New episodes post every other Thursday.

Jun 20, 2017

Simon Tam likes to quote Martin Luther King Jr.’s famous line — paraphrased from transcendentalist Theodore Parker’s earlier statement — that “the arc of the moral universe is long, but it bends toward justice.” That said, Tam likes to add that the arc doesn’t bend on its own. It takes courageous individuals willing to stand up for their rights for justice to be achieved.

Tam can now add himself to the list of those who bore the cost of standing up for their rights — and found justice. Yesterday, the Supreme Court of the United States unanimously ruled in Matal v. Tam that the First Amendment prohibits the United States Patent and Trademark Office from denying trademark registration for the name of Tam’s rock band, The Slants, because it allegedly “disparages” Asians.

The PTO didn’t care that Tam, the founder of and bass player for The Slants, is himself of Asian descent — as are all the band members — or that Tam picked the name to celebrate Asian heritage, not disparage it.

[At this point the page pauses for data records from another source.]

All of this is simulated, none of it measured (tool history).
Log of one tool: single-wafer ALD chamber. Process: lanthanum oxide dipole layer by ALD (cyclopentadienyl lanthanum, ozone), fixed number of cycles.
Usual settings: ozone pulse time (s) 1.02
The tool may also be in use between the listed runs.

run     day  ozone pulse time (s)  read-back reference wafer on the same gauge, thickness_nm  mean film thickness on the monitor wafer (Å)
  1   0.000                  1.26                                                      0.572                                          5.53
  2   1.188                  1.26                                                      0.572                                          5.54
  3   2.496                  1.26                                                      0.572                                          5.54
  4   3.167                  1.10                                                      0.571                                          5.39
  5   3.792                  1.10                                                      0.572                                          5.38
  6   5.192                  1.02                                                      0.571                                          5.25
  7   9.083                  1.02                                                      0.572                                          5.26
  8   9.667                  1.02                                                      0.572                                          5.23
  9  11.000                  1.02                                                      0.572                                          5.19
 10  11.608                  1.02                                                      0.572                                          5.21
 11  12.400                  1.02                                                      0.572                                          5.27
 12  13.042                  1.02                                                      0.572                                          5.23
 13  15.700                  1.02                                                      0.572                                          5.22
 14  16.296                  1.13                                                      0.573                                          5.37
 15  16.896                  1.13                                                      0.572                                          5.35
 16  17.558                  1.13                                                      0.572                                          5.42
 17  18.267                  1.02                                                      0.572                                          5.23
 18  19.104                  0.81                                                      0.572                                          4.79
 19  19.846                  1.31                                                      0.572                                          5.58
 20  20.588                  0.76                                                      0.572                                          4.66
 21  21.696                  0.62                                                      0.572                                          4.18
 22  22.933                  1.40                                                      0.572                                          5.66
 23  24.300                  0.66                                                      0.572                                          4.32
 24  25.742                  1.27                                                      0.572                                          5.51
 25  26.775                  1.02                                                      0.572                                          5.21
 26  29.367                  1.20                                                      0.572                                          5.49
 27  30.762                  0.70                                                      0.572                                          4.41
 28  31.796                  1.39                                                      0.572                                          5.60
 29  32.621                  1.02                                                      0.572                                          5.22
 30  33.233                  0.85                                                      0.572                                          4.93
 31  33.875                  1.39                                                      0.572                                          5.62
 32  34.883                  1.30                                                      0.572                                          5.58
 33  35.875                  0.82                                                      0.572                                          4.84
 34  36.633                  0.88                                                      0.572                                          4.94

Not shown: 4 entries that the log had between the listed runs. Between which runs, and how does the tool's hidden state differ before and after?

On today’s special “extra” episode of So to Speak, we speak with University of Washington School of Law scholar Ronald Collins and FIRE Justice Robert H. Jackson Legal Fellow Zachary Greenberg about the decision. We also feature an April interview we conducted with The Slants about the case at FIRE’s Philadelphia office. To close out the show, The Slants perform two acoustic songs for your listening pleasure.